Art has long been a means of expressing emotion, conveying thoughts, capturing the circumstances of a society, and more recently, storing value. Especially with the enormous rise of influencer culture and social media, becoming an artist or a collector has never been easier. Reducing these barriers of entry has allowed an enormous increase in the “business of art” with the wealthy and not-as-wealthy alike entering the art world with aspirations of accumulating works from future Monets and Picassos.
The business of art treats works not as an expression of emotion, situation, and identity, but as investment and value holder. Just as wealth is leveraged with the anticipation of returns when stocks are bought and sold, many artists and collectors alike trade pieces and set prices with stock market-esque growth curves in mind. Benefactors of the art world, such as Eli Broad, the B in KB Homes, board member of the LA County Museum of Art (LACMA), and the founder and benefactor of the Broad Museum, act upon both financial and artistic motivations with respect to their collections.
When Broad donated a piece of his collection to establish the Broad Museum in Los Angeles he received a “step-up in basis,” meaning any appreciation in value that would otherwise be taxable if he sold the piece is no longer taxable and in return he received a tax-deduction for the value of the works and the money donated. In layman’s terms, he avoided paying tax on any of the increase of value and cashed out what the pieces were worth in tax credits. Furthermore, the part of his collection not donated to the museum is now much more valuable as it is “unseen.” So in the transaction of donating works for public-use, Broad saw a net-increase in wealth.
CB Hoyo, a contemporary artist based in Belgium, has tackled this question with his latest series featuring a range of currencies adapted in various ways. As he told me during an interview, “I was headed to the store to buy paper for some works, I realized I was handing them paper to buy paper. Money is just paper.” He then set out to make 100 works with dollar bills, replacing the faces on the money with blobs of color and various facial expressions. These works were then sold for $20 with free shipping.
Hoyo opened art up to the masses and commented on its treatment of artwork almost as a currency, to be bought and sold. Eliminating the human nature of currencies and contemplating uniqueness behind faces, the adaptation of each currency’s figures leaves viewers with an introspective thought of just how much the faces of money have been internalized and in turn ignored by society. No one thinks about George Washington’s facial expressions when they fidget a buck into a vending machine. Furthermore, does this applied paint eliminate the currency’s inherent value? Is it still a dollar bill? Does it have an increased value? What is art or currency really worth? These questions come to mind via the series.
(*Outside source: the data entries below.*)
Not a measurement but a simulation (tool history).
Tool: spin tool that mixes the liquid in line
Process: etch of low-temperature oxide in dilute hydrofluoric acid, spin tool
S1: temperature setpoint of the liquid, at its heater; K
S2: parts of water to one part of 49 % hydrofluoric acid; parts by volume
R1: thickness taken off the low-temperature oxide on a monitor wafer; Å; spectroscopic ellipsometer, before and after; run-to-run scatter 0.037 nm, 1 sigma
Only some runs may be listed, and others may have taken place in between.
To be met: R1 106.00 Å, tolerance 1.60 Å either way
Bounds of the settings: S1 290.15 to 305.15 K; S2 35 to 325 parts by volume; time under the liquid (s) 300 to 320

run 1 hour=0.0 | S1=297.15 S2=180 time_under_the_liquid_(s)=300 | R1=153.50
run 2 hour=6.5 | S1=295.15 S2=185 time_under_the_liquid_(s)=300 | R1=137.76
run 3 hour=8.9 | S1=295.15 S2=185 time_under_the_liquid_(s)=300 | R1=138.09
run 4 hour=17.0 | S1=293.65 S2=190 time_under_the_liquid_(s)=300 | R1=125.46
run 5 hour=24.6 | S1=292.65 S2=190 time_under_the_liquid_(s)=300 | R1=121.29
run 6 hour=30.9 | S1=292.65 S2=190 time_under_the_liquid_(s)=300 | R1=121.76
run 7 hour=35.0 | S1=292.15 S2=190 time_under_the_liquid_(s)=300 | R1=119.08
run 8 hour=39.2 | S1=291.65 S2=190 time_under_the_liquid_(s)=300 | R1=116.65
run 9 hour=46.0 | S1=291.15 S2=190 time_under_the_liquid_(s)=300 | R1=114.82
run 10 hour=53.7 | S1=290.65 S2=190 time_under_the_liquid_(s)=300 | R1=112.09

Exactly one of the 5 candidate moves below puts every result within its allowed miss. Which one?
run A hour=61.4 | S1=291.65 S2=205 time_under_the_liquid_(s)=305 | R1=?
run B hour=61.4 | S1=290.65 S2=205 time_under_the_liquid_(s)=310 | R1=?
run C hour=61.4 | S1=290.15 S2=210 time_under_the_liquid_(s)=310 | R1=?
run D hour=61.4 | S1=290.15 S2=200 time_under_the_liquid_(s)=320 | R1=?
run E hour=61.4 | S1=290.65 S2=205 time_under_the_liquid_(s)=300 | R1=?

Moving beyond the 100 piece series, Hoyo has begun choosing currencies from “messed up countries” as he puts it. Nations such as Nazi Germany, North Korea, etc. have been featured with alternations including Mickey Mouse, Patek Philippe, the Louis Vuitton print, and his colored faces. Currency is truly just a printed pattern; a piece of art in its own right. Hoyo merges the iconic patterns of major brands with those iconic patterns of interesting countries. Again he begs us to question, where does the value of art and currency come from? Is there an intrinsic value or is it subject to ‘bull’ and ‘bear’ market effects just as with stocks and investments?